Moody’s cut its debt ratings of most of Spain’s regions Wednesday, one day after delivering a sovereign downgrade to the country, warning it still lacked a “credible” resolution to its economic crisis.

Moody’s cut the ratings of nine regions, two Basque provinces and five other government-related entities by one or two steps each, and labeled them with a negative outlook, suggesting possible future downgrade.

One region, Castile-La Mancha, was hit with a five-notch ratings cut to Baa2.

“Large financing needs alongside constrained access to long-term funding sources have forced regions to deplete their cash reserves, extensively use short-term credit lines, and expand their commercial debt obligations,” Moody’s said in a statement.

It also cited persistent budget shortfalls “due to the regions’ difficulty in reining in their cost bases significantly.”

Castile-La Mancha’s sharper downgrade came based on recent disclosures that put the large central-Spain region’s finances “incompatible with an investment-grade rating.”

Moody’s cited “the emergence of unexpectedly large deficits and commercial liabilities following a recent audit of its accounts.”

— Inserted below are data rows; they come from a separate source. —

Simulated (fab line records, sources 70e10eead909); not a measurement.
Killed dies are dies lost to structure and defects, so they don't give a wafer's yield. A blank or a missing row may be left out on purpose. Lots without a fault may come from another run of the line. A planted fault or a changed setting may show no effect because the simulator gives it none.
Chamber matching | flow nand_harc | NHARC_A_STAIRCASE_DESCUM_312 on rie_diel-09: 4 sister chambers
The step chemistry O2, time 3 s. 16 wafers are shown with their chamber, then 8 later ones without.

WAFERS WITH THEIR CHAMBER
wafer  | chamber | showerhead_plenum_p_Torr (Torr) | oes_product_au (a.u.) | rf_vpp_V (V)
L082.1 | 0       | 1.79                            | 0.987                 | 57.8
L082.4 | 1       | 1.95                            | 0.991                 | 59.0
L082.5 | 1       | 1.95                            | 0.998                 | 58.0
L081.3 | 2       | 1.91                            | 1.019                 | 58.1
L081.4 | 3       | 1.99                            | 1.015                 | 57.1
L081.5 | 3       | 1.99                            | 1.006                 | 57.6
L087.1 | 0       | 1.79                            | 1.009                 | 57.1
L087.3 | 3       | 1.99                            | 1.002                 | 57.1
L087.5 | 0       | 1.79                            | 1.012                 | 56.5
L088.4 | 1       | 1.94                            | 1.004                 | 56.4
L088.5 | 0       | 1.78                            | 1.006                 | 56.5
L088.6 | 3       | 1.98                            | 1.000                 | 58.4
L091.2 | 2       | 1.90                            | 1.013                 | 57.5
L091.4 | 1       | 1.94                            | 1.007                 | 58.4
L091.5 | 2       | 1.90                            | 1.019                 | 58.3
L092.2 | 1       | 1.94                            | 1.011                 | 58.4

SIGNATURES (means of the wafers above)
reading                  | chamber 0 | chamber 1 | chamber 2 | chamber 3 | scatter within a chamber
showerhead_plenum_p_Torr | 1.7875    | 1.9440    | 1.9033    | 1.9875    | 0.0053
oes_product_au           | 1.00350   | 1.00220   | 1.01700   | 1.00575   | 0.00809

Earlier Wednesday Spain’s Treasury challenged the sovereign downgrade, saying in a letter to investors the downgrade “may be motivated more by a short-term reaction to negative news about the eurozone debt markets” than by long-term fundamentals.

“The nation’s significant deleveraging has significantly reduced its external financing needs,” the Treasury said. “The Spanish government remains committed to fiscal consolidation and structural reform.”